The iPhone 5 Disappoints
Tim Whibley posted on September 14, 2012 |
And the iPhone 5 is...not much different.

iPhone history

If you are feeling somewhat underwhelmed by the release of the iPhone 5 yesterday, you are not alone. I’m not sure what I was expecting to see from Apple; all I know is that I didn’t see it. It seems to me that the biggest changes are found in the upgraded processor (but isn’t it a given that every new generation of a device should include a processor enhancement?) and an increase in the vertical dimension. The rest of the release seemed limited to - dare I say - mundane enhancements.

What struck me most was what was missing in the release, rather than what was included. NFC was not mentioned in the announcement, and to me that could spell trouble ahead for NFC based mobile payments in general. NFC as a form of mobile payment has had a very slow rate of adoption in the U.S. so far. With Apple shunning the technology for now, retailers may be more cautious when it comes to investing in the terminals and infrastructure needed to make the technology ubiquitous. Samsung, Nokia, and other smartphones have adopted the technology as has Google, but will that be enough to convince retailers to jump on board? With so many different flavors of mobile payment schemes emerging right now, it’s difficult to predict which method will prevail.

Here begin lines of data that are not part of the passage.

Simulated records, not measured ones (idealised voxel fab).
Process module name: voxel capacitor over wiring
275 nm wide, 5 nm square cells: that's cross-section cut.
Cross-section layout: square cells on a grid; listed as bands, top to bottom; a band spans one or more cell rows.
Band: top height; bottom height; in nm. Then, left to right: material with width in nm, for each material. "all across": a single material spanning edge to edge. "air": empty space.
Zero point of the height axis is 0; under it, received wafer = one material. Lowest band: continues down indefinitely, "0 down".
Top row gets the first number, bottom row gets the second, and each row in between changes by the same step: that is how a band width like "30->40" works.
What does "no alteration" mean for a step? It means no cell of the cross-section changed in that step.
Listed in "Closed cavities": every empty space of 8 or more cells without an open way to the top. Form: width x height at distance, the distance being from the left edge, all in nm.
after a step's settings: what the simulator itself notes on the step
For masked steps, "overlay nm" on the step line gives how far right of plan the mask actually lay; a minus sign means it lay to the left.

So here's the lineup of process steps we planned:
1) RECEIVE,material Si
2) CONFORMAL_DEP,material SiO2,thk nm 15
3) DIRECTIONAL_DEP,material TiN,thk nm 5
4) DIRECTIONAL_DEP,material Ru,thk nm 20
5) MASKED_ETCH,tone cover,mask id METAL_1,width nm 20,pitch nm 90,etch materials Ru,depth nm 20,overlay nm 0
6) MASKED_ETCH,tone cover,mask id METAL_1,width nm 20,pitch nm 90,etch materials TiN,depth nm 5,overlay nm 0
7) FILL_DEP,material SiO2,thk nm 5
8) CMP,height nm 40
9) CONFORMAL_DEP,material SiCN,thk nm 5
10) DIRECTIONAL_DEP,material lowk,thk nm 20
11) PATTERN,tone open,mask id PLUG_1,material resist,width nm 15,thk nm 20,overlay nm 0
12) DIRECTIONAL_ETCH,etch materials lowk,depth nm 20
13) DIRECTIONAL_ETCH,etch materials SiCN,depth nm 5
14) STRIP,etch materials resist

Also absent from the release was inductive battery charging. Not that it’s a deal breaker, but big changes like that would have been welcome. Inductive charging is not new by any means; remember the Palm (now HP) Touchstone? Nokia revived this concept with their recently launched Lumina 820. Apple had an ideal opportunity to take this mature technology and make it cool and “new” again. Instead we got an image stabilized camera and noise cancelling microphones…yawn.

My initial thoughts after the iPhone 5 release is that Apple has shifted it into neutral for now and is going to coast along and collect profits on the brand name it has built up (reminiscent of Sony in the 90’s). Innovation and risk has taken a back seat to shareholder placation and safety.

What does excite me is that there may be a window of opportunity for another brand to step up and wow us. Right now I see the best hope for this to happen with Nokia and the Windows Phone 8 operating system. The hardware we’ve seen in the Lumina so far is top notch and really stands out. Nokia has an opportunity to turn its fortunes around and recover from the slide it has experienced over the past several years.

The operating platform Nokia has adopted has not been seen in its final form, as Windows has not finished the latest release of W8 mobile yet. But if W8 can provide functionality and is less confining than Apple's iOS (e.g. let us natively access files in our home network), combined with fresh hardware from Nokia, the smartphone field may open up to more than just Samsung and Apple, giving Android and iOS some much needed competition.

The reveal of the iPhone 5 by Tim Cook and company didn’t seem to provide a compelling reason for people to upgrade their existing phones for iPhone 5. Maybe Apple's strategy was to mop up the remaining 3G and 3Gs owners coming off of contract and that didn’t upgrade to the 4S last year. The proof will be in the sales. With the busy final quarter approaching, as always, consumers will have the final say.